There has been something of a boom era for superhero-oriented prose ever since Michael Chabon’s The Amazing Adventures of Kavalier and Clay (2000) both gave the genre legitimacy and established its commercial potential. Since then, books like Austin Grossman’s Soon I Will Be Invincible and Minister Faust’s From the Notebooks of Dr. Brain have also showed promise for the long-form, picture-free format to tell innovative superhero stories with the substance of the best of other genre fiction.
Given the proliferation and success of superhero-themed novels, books like Who Can Save Us Now?, a hefty anthology of 22 short stories, were probably inevitable. The authors represent a range of approaches toward and abilities with the genre. Some are clearly talented writers who simply aren’t adept at writing about superheroes and their milieus. The overall experience is like grading an advanced composition class assignment, with several unqualified successes, mostly solid efforts from capable writers, and a few that will squeak by with a C.
Rather than trying to convey traditional comic book action, most of the stories, wisely, concentrate on the inner lives of the heroes and those around them, like the best character study comics (Astro City and Marvels, for instance). A number of the stories, in fact, are redolent of the tone and sophisticated subjects of some contemporary comics. “The Meerkat,” by anthology co-editor Owen King, could have been an X-Men story from Marvel’s defunct Epic mature reader imprint. With its goth overtones and the “frail, black bundle” of the title character, J. Robert Lennon's “The Rememberer” reads as if it could be a try-out for Vertigo, DC’s mature reader line. Not to suggest they are derivative, but this familiarity should make a number of these stories appealing to the same audience that made some mature comic titles so successful.

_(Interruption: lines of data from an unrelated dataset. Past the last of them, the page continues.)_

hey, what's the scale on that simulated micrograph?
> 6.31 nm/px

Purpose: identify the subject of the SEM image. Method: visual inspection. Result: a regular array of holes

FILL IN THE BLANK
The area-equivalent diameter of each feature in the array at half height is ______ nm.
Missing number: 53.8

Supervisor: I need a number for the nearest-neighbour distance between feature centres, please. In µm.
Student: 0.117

In the best stories of Who Can Save Us..., the superpowers may not be entirely plausible, but their consequences are real and, often, tragic. The book’s most harrowing story, Scott Snyder's “The Thirteenth Egg,” looks at the mental and physical toll of wielding atomic-spawned powers (a superhero staple) and how those powers might come to play in adult sexual competition. “The Pentecostal Home for Flying Children,” by Will Clarke, deals comically and tragically with the drawbacks of enhanced abilities, for everyone involved, especially the literal red-headed (half-alien) stepchildren cursed with them.